L2/01-371

Normalization Form FCD

Markus W. Scherer
2001-oct-07

Editorial Notes 2001-oct-08:

This document was prepared for discussion at the UTC meeting in November 2001.
The goal is to include such text in UAX 15 (Normalization) and to mention it in UTS 10 (Collation).
Note that although the topic is Normalization, FCD is not strictly a "Normalization Form" because it lacks uniqueness. Possible changes in language to avoid confusion may need to be discussed.
Mark mentioned recently that there might be better names for this form than "FCD".

Form "Fast C or D" was developed for collation and similar string processing operations to work with most strings without normalizing them.
Algorithms — like collation and string search — that treat all canonically equivalent forms of a string the same can be easily implemented by first canonically decomposing (NFD) each input string. Since there will be no precomposed characters after that, the implementation of the algorithm can omit properties for many characters from its data.
However, if an implementation does include equivalent data for both precomposed and decomposed forms, then it can avoid the normalization step in most cases. It will work properly without NFD normalization if input strings are in form FCD.

Definition: A string is in FCD if the concatenation of the canonical decompositions (NFD) of each of its characters is canonically ordered.

FCD has the following properties:

A string in NFD is also in FCD.
There may be many canonically equivalent forms of a string that are all in FCD.
Most NFC strings are in FCD.
Texts in many languages are always in FCD because they use at most one combining character (with non-zero combining class) at a time.
Testing for FCD can be very fast.
It is possible to efficiently generate an FCD form of a string in fewer steps than an NFD form.

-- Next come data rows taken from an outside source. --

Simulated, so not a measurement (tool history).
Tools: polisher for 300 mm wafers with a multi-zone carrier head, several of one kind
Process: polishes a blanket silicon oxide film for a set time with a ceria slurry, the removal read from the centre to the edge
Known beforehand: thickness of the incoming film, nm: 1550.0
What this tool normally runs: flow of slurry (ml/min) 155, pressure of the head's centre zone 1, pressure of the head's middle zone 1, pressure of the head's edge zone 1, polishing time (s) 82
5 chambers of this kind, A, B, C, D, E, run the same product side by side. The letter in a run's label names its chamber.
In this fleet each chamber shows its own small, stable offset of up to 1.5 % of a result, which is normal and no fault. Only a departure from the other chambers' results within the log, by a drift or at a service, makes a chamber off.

Testing for FCD (pseudo-code):

boolean isFCD(String s) {

    String d;                           // holds decompositions

    UChar32 c;                          // code point value

    uint8_t prevCC=0, leadCC, trailCC;  // variables for combining classes

    for each Unicode code point c in s {

        d=NFD(c);

        leadCC=getCombiningClass(first code point in d);

        trailCC=getCombiningClass(last code point in d);

        if(leadCC!=0 && leadCC<prevCC) {

            return false;

        prevCC=trailCC;

This test can be made extremely fast by storing the precomputed leadCC and trailCC for each Unicode code point in a table. Further optimizations include:

All code points below U+00c0 (US-ASCII plus Latin-1 punctuation) have zero leadCC and trailCC. Their combining classes do not need to be looked up. (Fast for US-ASCII.)
All code points below U+0300 have zero leadCC. Their combining classes only need to be looked up if code points of or above U+0300 follow. (Fast for all Latin texts.)
A fast and very small loop can handle the simple cases of c<0xc0, c<0x300, leadCC(c)==0 && trailCC(c)==0. Only if either the leadCC or trailCC is not zero does the canonical order need to be checked. (Fast for CJK ideographs, Korean, etc.)
In UTF-16, most of the test can operate on 16-bit code units. Only the few lead surrogates for supplementary characters that have non-zero leadCC/trailCC need to be marked in the table to be able to leave the fast loop. This avoids testing for surrogates in the fast loop, and avoids assembling 21-bit code point values in almost all cases.
Trail surrogates and all other lead surrogates are marked with zeroes in the lookup table. In Unicode 3.1, there is only one lead surrogate that has a non-zero value. (Fast for BMP characters and all supplementary characters with leadCC==trailCC==0.)

Form "Fast C or D" was developed and first documented by Mark E. Davis in 2000 for the collation implementation in ICU 1.8. See the ICU collation design document for the original description, and the ICU normalization implementation for a test function (unorm_checkFCD()) and a "makeFCD" function (unorm_makeFCD()).